Archive for the ‘Uncategorized’ Category
How to do cheap backups
This post is a follow up to Why we moved off the cloud.
As a company, we want to do reliable backups on the cheap. By “cheap” I mean in terms of cost and, more importantly, in terms of developer’s time and attention. In this article, I’ll discuss how we’ve been able to accomplish this and the factors that we consider important.
Backups are an insurance policy. Like conventional insurance policies (e.g. renter’s), you want piece of mind that your stuff is covered if disaster strikes, while paying the best price you can from the available options.
Backups are similar. Both your team and your customers can rest a bit more easily knowing that you have your data elsewhere in case of unforeseen events. But on the flip side, backups cost money and time that could be better applied to improving your product — delivering more features, making it faster, etc. This is good motivation for keeping the cost low while still being reliable.
Our backup machine has 2 quad-core CPUs, 12GB RAM, and 24 2TB drives in a hardware RAID 6 configuration. This is clearly not a cookie-cutter configuration — one of the benefits of dedicated hosting. The main draw is the ample disk space, but with the CPU and RAM provided you can still get real work done as well.
Of course, we follow all the usual best practices — RAID, replicated topologies (master-master, master-slave, etc), input logs, etc. Thus, we already have multiple copies of the important bits. But backups help round this picture out, and we want to do it right. Price is a concern, but speed and convenience are important to us as well.
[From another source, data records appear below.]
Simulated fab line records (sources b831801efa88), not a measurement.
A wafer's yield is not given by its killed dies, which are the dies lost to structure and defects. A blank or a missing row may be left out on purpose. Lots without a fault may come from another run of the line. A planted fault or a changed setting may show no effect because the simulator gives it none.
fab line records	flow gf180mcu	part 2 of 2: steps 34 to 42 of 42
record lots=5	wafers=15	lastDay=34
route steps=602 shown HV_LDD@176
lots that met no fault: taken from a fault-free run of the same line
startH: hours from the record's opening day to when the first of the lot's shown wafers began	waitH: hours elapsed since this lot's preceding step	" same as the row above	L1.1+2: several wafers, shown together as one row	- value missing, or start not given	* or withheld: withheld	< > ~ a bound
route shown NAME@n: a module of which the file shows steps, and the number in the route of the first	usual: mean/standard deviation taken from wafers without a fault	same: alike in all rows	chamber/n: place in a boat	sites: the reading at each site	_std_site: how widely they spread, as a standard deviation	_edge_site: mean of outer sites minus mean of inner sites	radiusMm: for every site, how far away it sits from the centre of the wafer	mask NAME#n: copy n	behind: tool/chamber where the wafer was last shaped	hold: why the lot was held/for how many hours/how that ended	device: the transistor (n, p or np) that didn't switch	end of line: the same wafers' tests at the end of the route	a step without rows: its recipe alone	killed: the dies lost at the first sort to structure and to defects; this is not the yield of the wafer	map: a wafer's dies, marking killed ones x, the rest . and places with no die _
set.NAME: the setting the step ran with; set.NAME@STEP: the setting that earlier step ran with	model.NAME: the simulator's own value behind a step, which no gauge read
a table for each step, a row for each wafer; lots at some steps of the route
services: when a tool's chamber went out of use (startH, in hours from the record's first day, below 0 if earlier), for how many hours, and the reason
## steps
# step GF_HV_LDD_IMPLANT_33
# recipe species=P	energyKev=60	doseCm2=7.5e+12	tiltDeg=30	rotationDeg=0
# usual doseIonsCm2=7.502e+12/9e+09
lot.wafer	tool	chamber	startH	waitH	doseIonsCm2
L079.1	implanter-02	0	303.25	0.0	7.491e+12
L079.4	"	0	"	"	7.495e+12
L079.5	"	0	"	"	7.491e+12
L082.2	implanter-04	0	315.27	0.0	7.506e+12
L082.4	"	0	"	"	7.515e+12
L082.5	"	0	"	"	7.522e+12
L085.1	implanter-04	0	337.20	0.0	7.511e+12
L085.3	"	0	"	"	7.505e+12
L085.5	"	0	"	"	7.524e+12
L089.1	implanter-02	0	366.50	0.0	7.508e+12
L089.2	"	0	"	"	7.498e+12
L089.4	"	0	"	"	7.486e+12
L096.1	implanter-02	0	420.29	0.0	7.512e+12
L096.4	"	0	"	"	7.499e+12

How cheap is our storage, you ask? Well, the following is a rough back-of-the-napkin comparison of our current costs relative to some alternatives:
Per GB-month:
- Tarsnap (a system on top of S3) – $0.30
- Amazon S3 - $0.11 (1-49TB)
- Our Softlayer machine – $0.025
- WD RE4 (priced on Newegg), 2 yr lifespan – $0.0094
These numbers are only guideposts. For example, drives can obviously last longer than 2 years, but colo has its own costs and challenges as well. Also, the additional cost of Tarsnap over S3 might be justified by the convenience and compression offered. The point, though, is that Softlayer is giving us a very competitive price. Cheaper than Amazon by 5x is pretty impressive given that Amazon has massive economies of scale. Whether Amazon takes that margin as overhead or profit is up for speculation.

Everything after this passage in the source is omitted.